Companies Act 2014
Meetings of directors and committees
160. (1) The directors of a company may meet together for the dispatch of business, adjourn and otherwise regulate their meetings as they think fit.
(2) Questions arising at any such meeting shall be decided by a majority of votes and where there is an equality of votes, the chairperson shall have a second or casting vote.
(3) A director may, and the secretary on the requisition of a director shall, at any time summon a meeting of the directors.
(4) All directors shall be entitled to reasonable notice of any meeting of the directors but, if the directors so resolve, it shall not be necessary to give notice of a meeting of directors to any director who, being resident in the State, is for the time being absent from the State.
(5) Nothing in subsection (4) or any other provision of this Act enables a person, other than a director of the company concerned, to object to the notice given for any meeting of the directors.

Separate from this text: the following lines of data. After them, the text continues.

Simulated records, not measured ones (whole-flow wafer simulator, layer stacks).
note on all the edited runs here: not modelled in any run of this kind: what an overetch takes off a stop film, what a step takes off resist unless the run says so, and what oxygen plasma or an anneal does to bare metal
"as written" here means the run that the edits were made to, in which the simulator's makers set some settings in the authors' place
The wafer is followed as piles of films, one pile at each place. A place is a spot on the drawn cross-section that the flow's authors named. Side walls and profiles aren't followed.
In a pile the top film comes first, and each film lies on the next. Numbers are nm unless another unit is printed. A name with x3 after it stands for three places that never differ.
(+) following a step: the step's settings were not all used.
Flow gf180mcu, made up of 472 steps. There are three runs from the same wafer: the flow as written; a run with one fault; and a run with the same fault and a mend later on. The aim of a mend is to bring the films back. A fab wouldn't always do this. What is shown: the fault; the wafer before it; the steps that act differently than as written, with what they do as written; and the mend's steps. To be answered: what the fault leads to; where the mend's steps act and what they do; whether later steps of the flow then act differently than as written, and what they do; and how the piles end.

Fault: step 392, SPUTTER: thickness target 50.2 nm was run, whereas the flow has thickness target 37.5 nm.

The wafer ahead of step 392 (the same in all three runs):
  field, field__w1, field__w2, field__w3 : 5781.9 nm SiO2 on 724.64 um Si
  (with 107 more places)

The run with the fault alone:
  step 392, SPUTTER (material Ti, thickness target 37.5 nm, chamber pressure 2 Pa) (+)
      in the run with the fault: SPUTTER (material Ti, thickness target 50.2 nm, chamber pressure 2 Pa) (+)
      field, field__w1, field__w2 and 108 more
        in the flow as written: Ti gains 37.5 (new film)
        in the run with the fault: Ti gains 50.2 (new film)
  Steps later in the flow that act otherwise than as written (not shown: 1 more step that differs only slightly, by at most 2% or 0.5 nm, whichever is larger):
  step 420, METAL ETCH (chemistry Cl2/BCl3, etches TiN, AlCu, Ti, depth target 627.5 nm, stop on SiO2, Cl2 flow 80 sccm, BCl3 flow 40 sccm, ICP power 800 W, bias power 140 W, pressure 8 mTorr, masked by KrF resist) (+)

(6) The quorum necessary for the transaction of the business of the directors may be fixed by the directors, and unless so fixed shall be 2 but, where the company has a sole director, the quorum shall be one.
(7) The continuing directors may act notwithstanding any vacancy in their number but, if and so long as their number is reduced below the number fixed by or pursuant to this Act as the necessary quorum of directors, the continuing directors or director may act for the purpose of increasing the number of directors to that number or of summoning a general meeting of the company but for no other purpose.
(8) The directors may elect a chairperson of their meetings and determine the period for which he or she is to hold office, but if no such chairperson is elected, or, if at any meeting the chairperson is not present within 15 minutes after the time appointed for holding it, the directors present may choose one of their number to be chairperson of the meeting.
(9) The directors may establish one or more committees consisting in whole or in part of members of the board of directors.
(10) A committee established under subsection (9) (a “committee”) may elect a chairperson of its meetings; if no such chairperson is elected, or if at any meeting the chairperson is not present within 15 minutes after the time appointed for holding it, the members of the committee present may choose one of their number to be chairperson of the meeting.
(11) A committee may meet and adjourn as it thinks proper.
(12) Questions arising at any meeting of a committee shall be determined by a majority of votes of the members of the committee present, and where there is an equality of votes, the chairperson shall have a second or casting vote.